The central bank has requested the securities regulator to amend or fine-tune its directives issued under the corporate governance code (CGC) for the listed banks and financial institutions (FIs).
Formed and operated under different laws, the banks and FIs have no scope to comply with such directives, the Bangladesh Bank (BB) pointed out in a recent letter to the Bangladesh Securities and Exchange Commission (BSEC).
The directives under the code contradict the directives and rules under the laws relevant to the bank companies and FIs, according to the letter sent to BSEC chairman Prof. Shibli Rubayat Ul Islam.
On the other hand, the BSEC chairman said there was no scope to scrap or amend the CGC meant for ensuring better governance in all the listed companies including banks and FIs.
In response to these varied standpoints, experts have suggested reaching a consensus or seeking guidance from the law ministry in this regard.
The BSEC had issued the mandatory CGC on June 10 in 2018 that included formation of a nomination and remuneration committee (NRC) by listed companies.
But, insiders said the central bank did not recognise such a body due to absence of a provision in this regard in the relevant laws of banking companies and FIs.
They said the Bank Companies Act, 1991 and Financial Institutions Act, 1993 have the provisions about formation of only two committees - audit committee and executive committee.
Bangladesh Association of Publicly Listed Companies (BAPLC) has long been urging the regulators to remove the ambiguity in the compliance issues of the listed companies.
Prof. Shibli argued that the CGC was issued to ensure better governance and management of the banks and FIs.
"The code-related directives were issued for all the listed companies. So, there is no scope of scrapping or amending the directives only for the listed banks and FIs," he told the FE.
He also raised question about the performances of listed banks as compared to the listed companies of other sectors. "The performances of the banks will be better if they comply with the CGC."
Asked, the former chairman of the securities regulator Faruq Ahmad Siddiqi said the two regulators should sit together to reach a consensus on the issue.
"Either they (the regulators) should compromise or the matter should be referred to the ministry of law, seeking their guidance," Mr. Siddiqi said.
He also suggested avoiding conflicts between the two regulators for the greater interest of both money and stock markets.
According to the CGC, the NRC is supposed to assist the board of directors of the companies to formulate the nomination criteria or policy for determining qualifications, positive attributes, experiences and independence of directors and top level executive as well as a policy for formal process of considering remuneration of directors and top level executives. The NRC shall comprise of at least three members, including an independent director.
The securities regulator imposes conditions under the section 2CC of the Securities and Exchange Ordinance, 1969.
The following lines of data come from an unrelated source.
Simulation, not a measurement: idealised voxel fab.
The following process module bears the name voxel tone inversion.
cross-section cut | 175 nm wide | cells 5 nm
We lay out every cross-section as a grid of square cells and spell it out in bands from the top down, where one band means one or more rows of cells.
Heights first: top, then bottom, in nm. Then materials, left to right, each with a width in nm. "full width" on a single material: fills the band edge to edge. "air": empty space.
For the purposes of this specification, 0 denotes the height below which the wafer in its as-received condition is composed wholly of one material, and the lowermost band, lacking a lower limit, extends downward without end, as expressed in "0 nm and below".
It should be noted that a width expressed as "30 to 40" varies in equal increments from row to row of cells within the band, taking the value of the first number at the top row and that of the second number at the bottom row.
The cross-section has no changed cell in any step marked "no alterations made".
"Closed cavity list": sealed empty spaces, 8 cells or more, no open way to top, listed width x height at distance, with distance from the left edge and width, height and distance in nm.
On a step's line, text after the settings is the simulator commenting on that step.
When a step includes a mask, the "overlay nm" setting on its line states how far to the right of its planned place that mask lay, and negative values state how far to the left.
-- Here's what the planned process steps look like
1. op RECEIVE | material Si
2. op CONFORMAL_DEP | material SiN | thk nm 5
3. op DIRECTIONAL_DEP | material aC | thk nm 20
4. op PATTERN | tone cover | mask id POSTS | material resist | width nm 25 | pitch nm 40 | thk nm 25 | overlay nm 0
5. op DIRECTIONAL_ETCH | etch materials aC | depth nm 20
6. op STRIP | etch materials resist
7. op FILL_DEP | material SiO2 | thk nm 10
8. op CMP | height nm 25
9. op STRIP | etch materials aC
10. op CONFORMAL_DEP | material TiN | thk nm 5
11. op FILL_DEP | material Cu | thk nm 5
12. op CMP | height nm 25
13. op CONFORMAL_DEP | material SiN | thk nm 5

In its letter, the central bank said that in the section 2CC, the securities regulator has been offered with the priority of imposing conditions at a limited scale.
"It's not lawfully right to impose conditions, which contradict with the acts of bank and financial institutions, on the companies which are run by the depositors' money," the central bank said.
The section 2CC reads, Notwithstanding anything contained in companies act 1994, or in any other law for the time being in force, or in any contract or any Memorandum and Articles of Association of any company, any consent or recognition accorded under section 2A, section 2B or section 2C, whether before or after the commencement of this section, shall be subject to such conditions, if any, as the Commission may, from time to time, think fit to impose.
When contacted, officials concerned refused to make any comment on the letter sent to the securities regulator. The BB's spokesperson could not be reached either.
Contacted, vice president of BAPLC Riad Mahmud said they demanded of the authorities concerned to remove the ambiguity. "The listed companies cannot be penalised for the contradictory issue," he said.
He added that the market-friendly securities regulator must take measures in dissolving the problems being faced by the listed companies.
Asked, a deputy managing director (DMD) of a leading non-banking financial institution said that they (the NBFIs) cannot overlook with the laws under which the central bank plays its oversight role.
"The securities regulator can also take measures against them due to non-compliance with the CGC," he said.